Into the Dark: A Nasty Piece of Work. Available now on Hulu.
From brain-boring Paul McCartney records to pyromaniac toys under the tree, Christmas has become a mistletoe-curdling trek through Hell. And television is one of the most malicious enablers. Hallmark has been spewing out treacly Christmas rom-com swill since, I kid you not, October. (Though give TV a bit of credit for the glorious lost ending to It’s a Wonderful Life).
Luckily, we can always count on Hulu’s ferociously deviant Into the Dark anthology series to trash beloved American holidays. Thanksgiving, Mother’s Day, even International Women’s Day (think: empowered witches) have all been commemorated with grisly rituals and spectacular body counts on Into the Dark.
A Nasty Piece of Work, the show’s Christmas episode, is no exception. Imagine Ebenezer Scrooge wasn’t merely cheap and mean but aggressively sociopathic, and Bob Cratchit was asking for an extra lump of coal, and Scrooge said sure but only if Tiny Tim could be used as a skeet-shooting target and Mrs. Cratchit would perform an act of oral gratification that I certainly have never seen in any of the classic interpretations of A Christmas Carol.
Kyle Howard (Royal Pains) plays Ted, the Cratchit in this scenario, who for some years has been shouting “How high?” whenever his corporate boss Steven Essex (Julian Sands, 24) barks “Jump!” Or, in some cases, even before. “It’s not enough to accommodate his whimsical desires,” Ted complains to his wife Tatum (Angela Sarafyan, Westworld). “You have to anticipate his whimsical desires. … Everything is a test.”
Essex’s latest swindle of his employees was to cancel their Christmas bonuses to keep the company’s profit margins high. But to Ted, he dangles a bone: A new senior executive position is in the works. Maybe he’s the man for it. Can Ted and Tatum make it to a dinner party at Essex’s home that night to discuss it? But when they arrive, there’s no dinner party, just a drunken Who’s Afraid of Virginia Wolf?-style encounter with Essex, his cougarish wife Kiwi (Molly Hagan, Jane the Virgin), and one other couple: Ted’s sleek office rival Gavin (Dustin Milligan, Schitt’s Creek) and his fluffheadedly avaricious spouse Missy (“a trophy wife with a spectacular ass,” as Gavin describes her), played by Natalie Hall of Charmed.

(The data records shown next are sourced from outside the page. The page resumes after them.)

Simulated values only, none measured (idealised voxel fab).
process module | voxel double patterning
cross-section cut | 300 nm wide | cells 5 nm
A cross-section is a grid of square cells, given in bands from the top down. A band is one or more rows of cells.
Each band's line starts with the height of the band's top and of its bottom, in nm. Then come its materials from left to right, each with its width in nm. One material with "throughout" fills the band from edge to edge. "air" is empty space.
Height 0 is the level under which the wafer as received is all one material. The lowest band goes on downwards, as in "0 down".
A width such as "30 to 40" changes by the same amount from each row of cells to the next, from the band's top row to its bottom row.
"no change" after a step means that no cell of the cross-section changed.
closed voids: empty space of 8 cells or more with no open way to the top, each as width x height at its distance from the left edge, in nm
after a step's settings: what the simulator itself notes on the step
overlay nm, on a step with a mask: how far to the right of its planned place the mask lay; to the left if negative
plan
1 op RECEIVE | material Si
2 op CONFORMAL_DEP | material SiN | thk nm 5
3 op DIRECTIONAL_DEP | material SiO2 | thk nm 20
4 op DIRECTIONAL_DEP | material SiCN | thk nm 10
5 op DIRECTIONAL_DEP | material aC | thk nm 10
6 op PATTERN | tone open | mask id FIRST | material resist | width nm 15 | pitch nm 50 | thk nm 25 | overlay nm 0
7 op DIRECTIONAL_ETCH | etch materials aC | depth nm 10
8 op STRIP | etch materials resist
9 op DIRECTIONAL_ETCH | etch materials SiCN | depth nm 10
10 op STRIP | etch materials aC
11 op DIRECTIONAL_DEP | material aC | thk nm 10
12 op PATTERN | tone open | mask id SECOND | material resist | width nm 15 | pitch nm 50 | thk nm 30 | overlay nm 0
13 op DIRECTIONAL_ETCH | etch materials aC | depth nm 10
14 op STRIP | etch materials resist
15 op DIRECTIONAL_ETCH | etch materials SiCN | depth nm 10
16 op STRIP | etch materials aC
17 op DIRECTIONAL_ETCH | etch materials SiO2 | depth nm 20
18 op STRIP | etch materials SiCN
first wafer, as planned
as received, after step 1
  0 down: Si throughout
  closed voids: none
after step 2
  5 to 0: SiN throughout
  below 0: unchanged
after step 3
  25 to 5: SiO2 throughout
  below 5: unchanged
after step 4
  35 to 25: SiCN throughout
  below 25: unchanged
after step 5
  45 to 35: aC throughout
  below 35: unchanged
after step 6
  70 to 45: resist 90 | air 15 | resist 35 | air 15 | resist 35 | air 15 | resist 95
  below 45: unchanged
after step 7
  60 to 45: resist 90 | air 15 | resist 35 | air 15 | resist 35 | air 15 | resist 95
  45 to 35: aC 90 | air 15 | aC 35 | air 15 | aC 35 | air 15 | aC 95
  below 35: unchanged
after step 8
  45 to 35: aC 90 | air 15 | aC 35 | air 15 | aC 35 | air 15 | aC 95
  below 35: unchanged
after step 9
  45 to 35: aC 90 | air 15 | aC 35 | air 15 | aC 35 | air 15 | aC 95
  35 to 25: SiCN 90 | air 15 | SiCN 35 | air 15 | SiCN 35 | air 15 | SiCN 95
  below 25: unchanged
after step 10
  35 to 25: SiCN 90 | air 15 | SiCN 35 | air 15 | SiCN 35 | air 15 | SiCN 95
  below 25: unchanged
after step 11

The evening begins with a raft of traditional Christmas castration jokes and quickly moves on to thinking outside the box in the cover-up of murders. As the night unfolds, the Essexes don’t even try to disguise their purpose: to find out how far the other two couples will go to snatch that executive job and the money that goes with it. Sexual dalliance? Dismemberment? Assassination? Eugenocide? Part of the game may really concern which couple has the most finely-honed amoral ruthlessness for the corporate world. But it’s also clear that Steven and Kiwi have a set of sexual kinks that would have made Krafft-Ebing shudder.
There are times when A Nasty Piece of Work strains credulity—or would, if you managed to turn away from the devilishly delicious stew of rapacity, manipulativeness and malignity being cooked up by the talented cast. The show moves too quickly and too barbarously to spend much time thinking about it. And if you did, it would mostly be about turning Paul McCartney over to the ministrations of Steven and Kiwi every time he brays the word “wonderful.” Yes, Virginia, there is a Santa Claus, and what a wonderfully maleficent present he’s left under our tree.
PS: If you still need a break from Christmas cuteness even after watching A Nasty Piece of Work, I suggest hitting the discount DVD bins in search of the magnificently weird 1959 Mexican film Santa Claus, in which—among other things—Santa kills Satan by shooting him in the butt with a dart gun. Theology and the Second Amendment have never blended so well.